As we all know, Canada’s largest telecom - BCE Inc. (NYSE:BCE) - has been having an auction. And as of Saturday, it looks like the deal is done. The winning offer comes from the group headed by the Ontario Teachers Pension Plan which includes Providence Equity Partners and Madison Dearborn Partners LLC. The final price is set at $42.75 per share.
I thought it would be interesting to run the BCE Inc. numbers, and see if these private equity players over-payed for this company.
From BCE Inc. website:
BCE is Canada’s largest communications company, providing the most comprehensive, and innovative suite of communication services to residential, and business customers in Canada.
Under the Bell brand, the Company’s services include local, long distance and wireless phone services, high-speed and wireless Internet access, IP-broadband services, information and communications technology services (or value-added services) and direct-to-home satellite and VDSL television services. Other BCE holdings include Telesat Canada, a pioneer and world leader in satellite operations and systems management, and an interest in CTVglobemedia, Canada’s premier media company.
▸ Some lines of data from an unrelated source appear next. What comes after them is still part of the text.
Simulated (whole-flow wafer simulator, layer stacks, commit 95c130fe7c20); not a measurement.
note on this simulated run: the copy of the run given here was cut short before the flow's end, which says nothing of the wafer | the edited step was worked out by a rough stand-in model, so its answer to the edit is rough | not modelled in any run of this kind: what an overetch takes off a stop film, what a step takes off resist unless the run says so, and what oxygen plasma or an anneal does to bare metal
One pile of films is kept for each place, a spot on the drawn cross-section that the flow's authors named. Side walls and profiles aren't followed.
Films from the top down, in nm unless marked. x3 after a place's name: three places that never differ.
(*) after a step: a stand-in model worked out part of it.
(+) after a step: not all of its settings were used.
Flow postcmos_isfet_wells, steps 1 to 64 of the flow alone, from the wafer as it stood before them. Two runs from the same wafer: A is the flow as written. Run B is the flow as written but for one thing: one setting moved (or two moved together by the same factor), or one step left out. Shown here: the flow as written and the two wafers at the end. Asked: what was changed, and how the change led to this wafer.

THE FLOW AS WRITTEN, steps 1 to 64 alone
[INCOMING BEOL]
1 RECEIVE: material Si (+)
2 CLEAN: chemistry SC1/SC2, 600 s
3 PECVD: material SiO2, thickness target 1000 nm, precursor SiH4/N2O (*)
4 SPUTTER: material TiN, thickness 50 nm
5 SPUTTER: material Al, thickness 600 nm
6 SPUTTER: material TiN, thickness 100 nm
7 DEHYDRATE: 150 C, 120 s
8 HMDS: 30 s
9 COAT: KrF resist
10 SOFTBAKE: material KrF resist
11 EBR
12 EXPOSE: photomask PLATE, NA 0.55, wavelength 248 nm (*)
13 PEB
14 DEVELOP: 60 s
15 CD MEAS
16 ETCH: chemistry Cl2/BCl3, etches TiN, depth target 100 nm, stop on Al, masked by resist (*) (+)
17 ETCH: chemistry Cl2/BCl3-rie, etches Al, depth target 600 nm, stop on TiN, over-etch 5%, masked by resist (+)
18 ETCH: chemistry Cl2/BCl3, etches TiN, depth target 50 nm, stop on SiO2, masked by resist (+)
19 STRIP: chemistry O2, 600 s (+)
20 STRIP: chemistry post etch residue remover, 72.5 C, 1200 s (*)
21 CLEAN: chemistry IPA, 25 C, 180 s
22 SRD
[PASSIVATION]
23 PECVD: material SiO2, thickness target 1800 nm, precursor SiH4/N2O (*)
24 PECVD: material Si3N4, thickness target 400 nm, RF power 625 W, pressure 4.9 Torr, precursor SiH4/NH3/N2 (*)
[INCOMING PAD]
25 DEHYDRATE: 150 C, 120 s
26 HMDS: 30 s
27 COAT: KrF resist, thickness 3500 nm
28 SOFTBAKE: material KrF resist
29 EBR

This is a large cap stock with a market capitalization of $32.27B.
Before I get started looking at the fundamentals, I have to warn you that I am only using the last 5 years of data. Why you ask? Let me tell you my little story:
I was collecting all my important numbers from the BCE 2006 Annual Report. It had 5 years worth of data all in this one issue. Great. I now have all the numbers I want from 2002 to 2006. Then I went to the 2001 Annual Report to collect another 5 years of data and I noticed that the numbers seemed way off from where I left off in 2002.
For fun, I take a look at the 2004 Annual Report. And guess what? That annual report was reporting different numbers from 2002 to 2004 then the 2006 Annual Report was reporting for that same period! So obviously BCE Inc. has gone back in and restated numbers from the past. Anyways, the short of it is that I really only have confidence in the numbers that show up in the 2006 Annual Report, so I am just going to use those ones.
Let’s get started.
Starting with the return on invested capital, management has been running at a 5 year average of 7.50%. Fairly low return in my opinion. The return on equity is better with a 5 year average of 15.75%. This shows that BCE Inc. has been using debt effectively. And debt is 46.8% of its total capital.
Its equity growth rate has been anemic at best. Over the last 5 years, it is negative 2.38%. Over the last 4 years, it has been 4.57%. And last year’s growth rate was 2.91%.
Earnings per share growth rate is a bit skewed. It seems that the EPS grew from $0.46 in 2001 to $2.62 in 2002. That of course is a HUGE growth rate of over 450%. The next two years had double digit negative growth rates. That huge growth rate in 2002 throws the 5 year average off.
Sales growth rates have also been anemic. Over 5 years, the sales growth rate is a paltry 1.21%.
These fundamentals don’t look enticing at all.
BCE Inc. currently has a dividend yield of 3.86%. That is much higher than the S&P TSX Composite Index’s dividend yield of 2.34%.
Dividend growth rate has been almost non existent. In the last 5 years, there was only 1 dividend increase back in 2005. Over 5 years, that translates into a dividend growth rate of 2.20%.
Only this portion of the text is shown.